Saturday, September 22, 2018

There's a Hole in the Bucket

September as a special education teacher can be tough.  There are students to support through transitions and teachers to support as they learn new students and meetings.  So many meetings.

I've been thinking a lot this month about my students and the challenges they face.  It's like all students come to school with a bucket.  Picture one of the five gallon bright orange ones from Home Depot.  Our students come to school with their bucket and teachers create the very best learning they can and pour it into the bucket.  When the bucket's full, we show the students how to work with what we've poured to make something meaningful out of it.


Work with me here.  Imagine Johnny coming into math class.  His teacher wants him to learn how to add and subtract mixed numbers.  She creates an awesome lesson that involves modeling and fills Johnny's bucket up with adding and subtracting mixed numbers.  Then she shows Johnny how to use what's in his bucket to solve problems.  Presto chango!  Johnny's got adding and subtracting fractions down.

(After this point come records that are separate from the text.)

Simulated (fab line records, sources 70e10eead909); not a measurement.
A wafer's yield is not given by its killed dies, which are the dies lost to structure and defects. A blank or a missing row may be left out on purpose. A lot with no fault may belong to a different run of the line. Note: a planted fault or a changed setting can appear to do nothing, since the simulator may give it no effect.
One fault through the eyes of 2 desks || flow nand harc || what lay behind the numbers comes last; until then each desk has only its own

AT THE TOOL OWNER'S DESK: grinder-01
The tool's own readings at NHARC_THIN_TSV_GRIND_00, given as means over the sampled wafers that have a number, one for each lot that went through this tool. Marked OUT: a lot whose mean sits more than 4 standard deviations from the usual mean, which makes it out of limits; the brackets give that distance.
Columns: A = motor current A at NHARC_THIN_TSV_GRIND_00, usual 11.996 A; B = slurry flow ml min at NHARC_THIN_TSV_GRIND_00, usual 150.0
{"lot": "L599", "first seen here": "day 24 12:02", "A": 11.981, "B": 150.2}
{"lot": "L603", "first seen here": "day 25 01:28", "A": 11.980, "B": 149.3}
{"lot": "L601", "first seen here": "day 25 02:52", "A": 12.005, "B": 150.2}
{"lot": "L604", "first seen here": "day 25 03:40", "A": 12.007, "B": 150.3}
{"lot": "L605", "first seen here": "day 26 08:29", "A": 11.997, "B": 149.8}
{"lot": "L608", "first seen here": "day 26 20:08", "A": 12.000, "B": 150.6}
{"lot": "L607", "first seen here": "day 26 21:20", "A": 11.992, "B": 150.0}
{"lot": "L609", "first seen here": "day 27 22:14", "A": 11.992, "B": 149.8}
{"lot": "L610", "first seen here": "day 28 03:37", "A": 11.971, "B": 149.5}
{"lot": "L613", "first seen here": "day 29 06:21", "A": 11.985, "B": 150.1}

Except that some kids can't get their buckets to school.  There are lots of reasons for this, but most of them are adult created. If the bucket's not at school, it can't be filled.  Schools typically try to solve this problem by calling the parents, sending letters, and using truancy officers to try to get the bucket to school.  When the kid finally arrives carrying the bucket, teachers pour like crazy--filling the bucket to overflowing, trying to make up for the lost days.  The kid leaves school that day with a bucket full of pieces that don't connect, overwhelmed and not super motivated to figure out a way to come back.

And some kids have a lid on their bucket they can't get off.  Maybe it's hunger or the fact that they slept in a tent last night or the fact that the police were at their house.  Again.  That lid is stuck on, and nothing is going in.  Sometimes educators don't notice that, though, and try to fill it up anyway.  Everything just spills all over the place, making a mess of the kid, the classroom, the teacher's shoes.  Everyone gets frustrated, and the kid leaves with an empty bucket that still has a lid on it.

Sometimes the bucket is missing its handle.  For a variety of reasons, some kids can't manage the load they are being given.  The kid WANTS to learn, so badly, and lugs that darn bucket to school every single day.  But managing a really heavy and full bucket when you are just a kid is HARD WORK, and things--important things--are going to spill out.  Messes are going to happen.  Learning opportunities are going to be lost.

Some kids were handed smaller buckets at the bucket hand-out place.  They faithfully bring their bucket to school every day, holding it out for the teacher to fill.  At some point, it's going to overflow and things will get dumped.  Unfortunately, the kid has no idea what to dump and what to keep, so the dumping is pretty random and haphazard.  When it's time for the magic to happen where all the pieces come together, this kid is going to be missing important parts.

Oftentimes there are holes in the bucket.  It's getting filled, but is leaking.  Some kids have more holes in their buckets than others.  Some kids have really small pinholes and others have big gaping holes.  Teachers are working hard to fill buckets, and important components are spilling out on the floor, and the kids don't have time to patch the holes.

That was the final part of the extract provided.